The use of sociometers in research data collection is a new way of using technology to get accurate and honest results from research. Collecting research information from observational studies can be difficult. Nonlinguistic information is not always easily perceived, but sociometers are a valuable tool in the collection of research data. This article will discuss the use of sociometers for research data collection.
Sociometers are a form of technology that can be worn and used to monitor the subtle changes in communication that can be easily overlooked. These meters have been used in the workplace to analyze and understand social interaction of individuals in common workplace environments. This tool is "capable of capturing interaction patterns base on the relative location and proximity of individuals across the information channels and the social signals derived from voice tone and activity level of face-to-face interactions" (Arena, Pentland, & Price, 2010, pp.8).
The sociometer has been used in a variety of experiments to determine its validity as a tool for studying nonlinguistic communication. Many different workplaces have been studied while using this device. The results have shown that this device can accurately predict the outcome of a variety of interactions in the beginning of the interaction (Arena, Pentland, & Price, 2010). The sociometer is an amazing piece of technology that aids in the collection of research data.
Sociometers can be used in several ways to gather nonlinguistic information about behavior. In this experiment, Sociometers are used "to discover patterns of activity that usually go unobserved in the call center," and "to evaluate relationships between traditional performance indicators and the social interactions that take place" (Arena, Pentland, & Price, 2010, pp13). The goal of this experiment is to use the Sociometers in research and compare the use of this tool with traditional methods of observational research studies. This experiment utilized 90 participants who were monitored for a month's time (Arena, Pentland, & Price, 2010). The use of dependent and independent variables this experiments.
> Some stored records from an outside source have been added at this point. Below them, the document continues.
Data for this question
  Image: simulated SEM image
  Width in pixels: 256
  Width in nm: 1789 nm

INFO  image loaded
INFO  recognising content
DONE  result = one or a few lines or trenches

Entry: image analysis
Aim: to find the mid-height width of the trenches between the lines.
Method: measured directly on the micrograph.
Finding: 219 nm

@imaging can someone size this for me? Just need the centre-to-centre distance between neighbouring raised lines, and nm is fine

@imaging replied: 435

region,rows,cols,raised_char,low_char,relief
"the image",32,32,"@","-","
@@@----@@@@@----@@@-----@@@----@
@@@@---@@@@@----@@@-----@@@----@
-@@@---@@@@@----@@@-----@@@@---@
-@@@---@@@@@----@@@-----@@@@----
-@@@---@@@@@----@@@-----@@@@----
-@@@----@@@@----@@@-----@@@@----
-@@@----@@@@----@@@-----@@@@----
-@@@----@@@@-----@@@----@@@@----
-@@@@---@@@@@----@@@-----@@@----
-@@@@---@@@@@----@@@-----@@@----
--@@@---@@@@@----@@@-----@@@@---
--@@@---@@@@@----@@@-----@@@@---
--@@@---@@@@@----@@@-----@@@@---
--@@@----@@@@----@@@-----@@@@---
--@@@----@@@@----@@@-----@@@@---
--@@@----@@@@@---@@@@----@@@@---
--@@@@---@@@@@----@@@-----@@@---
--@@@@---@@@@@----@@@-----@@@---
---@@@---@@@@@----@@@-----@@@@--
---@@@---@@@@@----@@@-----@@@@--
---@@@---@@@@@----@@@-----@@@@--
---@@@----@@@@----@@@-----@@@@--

Sociometers are small devices that an employee can wear during research collection. These devices pick up subtle signals from the body that can be used to understand the interaction of employees. These signals can help us determine valuable information about the interaction of employees in an organization. This method of research is nontraditional, but the many experiments conducted on the use of this tool in research have proven the validity of this tool's ability to collect data.
Arena, M., Pentland, S., & Price, D. (2010). Honest Signals - Hard Measures for Social Behavior. Organization Development Journal,28(3), 11-20. Retrieved September 13, 2010, from ABI/INFORM Complete. (Document ID: 2127733261).